Just as an idea of just how point and press easy to use modern DSLR's 'may' be; when my daughter started doing her GCSE photography course at school, and threatening to drown my camera, trying to take photo's of water-filled balloons bursting!!!!! I bought her her own!!!! A second hand D3100 in fact, which is pretty much identical to my own, bar a slightly lower pixel count.... I discovered her in the back garden with it, pricking water-filled balloons, and my O/H's four year old grand-daughter... taking the photo's....YES the FOUR YEAR OLD was taking pictures with the DSLR! they ARE that simple to use, you can give one to a pre-school child to operate, AND they can get some pretty interesting pictures with one!!!!
I mean it is ridiculous. OK I'm an old duffer, but I REALLY cant use my daughter's i-phone! And when she has handed it to me and asked me take a picture of her, I have been TOTALLY lost, trying to fathom out what to do.. err.. where's the button!?!?!?!?! to her it's simple and she flicks her finger accross the screen, through a couple of 'aps', whatever they are! Selects something from a menu, then says "Point and just press the 'OK' box"... sorry but does NOT seem so simple to me, used to flicking ONE switch to turn it 'on' and press one button to take a picture! WHICH is exactly how 'easy' an entry level DSLR is to operate in 'green-box' point-and-shoot mode... thing focuses itself, makes its ISO, aperture and shutter settings itself, ALL you have to do is point it at something photo-worthy and press the button. so simple a four year old can do it.
BUT.... read the manual, and on the entry level Nikons, they have a helpful 'in camera' 'guide' you can read on their pre-view screen!!!.. but read the manual, and learn where and when other 'settings' might be more useful, and even then, the auto-modes are pretty self explanatory! An icon of a head and shoulders for close up portraits; an icon of a running man for sports, one of a mountain for landscapes, that sort of thing! You can very quickly and easily start extending the cameras capability and your chances to get more better pictures, very very easily; Delve deeper as you learn, and if you want to start getting a bit ambitious, you can start using the manual modes and making your own ISO/Shutter/Aperture settings, you can even turn off the autofocus and do that manually, You may, with one of these cameras, go pretty much as far as you want into the realms of what 'high end' and 'pro level' cameras can do, as you learn where and when and why you would want to.
Like I said, I'm far from a newby, and I REALLY have little compunction to trade up for ANY feature a higher end camera may have, this one lacks... Which is likely things like a tilt preview screen, or a couple of extra programmable function buttons, to save menu hopping! The 'added' features on an awful lot of higher end cameras ARE really of very questionable merit in an awful lot of cases, and if you are a newby, who doesn't even know why you might want them, let alone why you really need them, even less, whether they'd be all that 'useful'.. it IS unnecessary.

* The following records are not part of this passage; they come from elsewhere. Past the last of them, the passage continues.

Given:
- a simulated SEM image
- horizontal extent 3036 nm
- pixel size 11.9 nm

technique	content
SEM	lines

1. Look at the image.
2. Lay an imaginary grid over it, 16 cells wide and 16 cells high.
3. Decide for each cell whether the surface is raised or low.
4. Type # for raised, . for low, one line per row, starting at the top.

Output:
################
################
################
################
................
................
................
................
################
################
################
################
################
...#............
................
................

MEGA-PIXELS!!!! This is the number of 'dots' that a cameras sensor can make to make a picture. My D3200 can put 24 million of them into one picture, which was impressive five years ago. And more recent cameras are offering what? 3o-odd Mpix? There has been something of a numbers race on this score. BUT... To all practical extents and purposes, I have had to 'shrink' every digital photo I have ever taken, since my first 1.3Mpix compact almost twenty years ago, for pretty much ANY display purpose! The screens we look at these pictures on just DONT have that many pixels themselves to show them! Latest generation of display monitors, I think are heading up to around 4Mpix or so, but most, and certainly consumer display devices like smart-phones, tablets, lap-tops, etc, rarely have much over 1Mpix, and most 'host sites' for web display will limit image size to under 1Mpix.... Big numbers in the stats look great.... and marketing men bumping the numbers up year on year to make you believe your 'old' camera is now 'sooooo' obsolete are just milking the market to a large degree.... there's a lot of things far more important than mere pixel count, like the colour depth, the low light sensitivity, and 'stuff' that make as much or more difference to the quality of the image you look at, which isn't the picture you take, but a reproduction on another device..... so anything 'better' than the screen you look at can show, is probably going to be rather wasted!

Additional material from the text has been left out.